The university at Manouba, 25 kilometres (15 miles) west of Tunis, had banned the garment, citing security concerns if the veil is worn with full-body garments.
But the group of Salafist Muslims had contested the ban, and held weeks of sit-ins at the university, forcing the faculty to shut for a month and a half and delaying examinations by three weeks.
El-Bakhti said the sit-in would go on alongside the hunger strike.
The faculty's dean, Habib Kazdaghli, told AFP on Wednesday that he would try to evacuate the protestors before January 24 examinations.

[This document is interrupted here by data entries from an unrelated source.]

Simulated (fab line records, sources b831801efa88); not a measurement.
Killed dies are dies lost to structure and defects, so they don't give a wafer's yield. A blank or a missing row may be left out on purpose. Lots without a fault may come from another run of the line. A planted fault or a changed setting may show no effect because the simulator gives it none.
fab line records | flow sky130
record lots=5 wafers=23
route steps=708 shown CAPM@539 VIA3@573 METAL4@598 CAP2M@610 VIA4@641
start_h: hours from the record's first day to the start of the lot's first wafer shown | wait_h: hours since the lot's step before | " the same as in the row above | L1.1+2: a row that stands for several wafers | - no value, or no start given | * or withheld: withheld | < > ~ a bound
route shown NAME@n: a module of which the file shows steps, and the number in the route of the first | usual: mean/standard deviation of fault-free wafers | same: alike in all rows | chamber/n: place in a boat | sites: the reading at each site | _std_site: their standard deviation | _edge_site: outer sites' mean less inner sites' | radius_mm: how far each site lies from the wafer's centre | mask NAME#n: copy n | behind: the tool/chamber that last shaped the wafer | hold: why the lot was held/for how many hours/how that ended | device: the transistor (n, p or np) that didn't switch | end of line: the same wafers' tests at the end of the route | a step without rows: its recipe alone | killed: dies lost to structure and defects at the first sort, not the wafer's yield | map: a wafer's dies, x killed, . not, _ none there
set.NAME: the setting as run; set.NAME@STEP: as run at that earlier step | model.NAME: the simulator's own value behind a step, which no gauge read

"We will be mobilised for this -- all the teaching staff, including retired professors, who will be here as volunteers to lend a strong hand during the examinations," he said.
Four classes were suspended Wednesday after the Salafists tried to get a niqab-wearing student into a class.
"Conditions will not be good for the examinations if this group acts with impunity on campus, hindering tests with their speeches, chants and prayers using loudspeakers," said Kazdaghli.
Meanwhile, violence also broke out between Islamist and left-wing students at the humanities faculty of Sousse university, about 140 kilometres southeast of Tunis. Three people were injured in the fracas.
A spate of protest actions is paralysing parts of Tunisia a year after the north African country's popular revolt sparked the Arab Spring uprisings.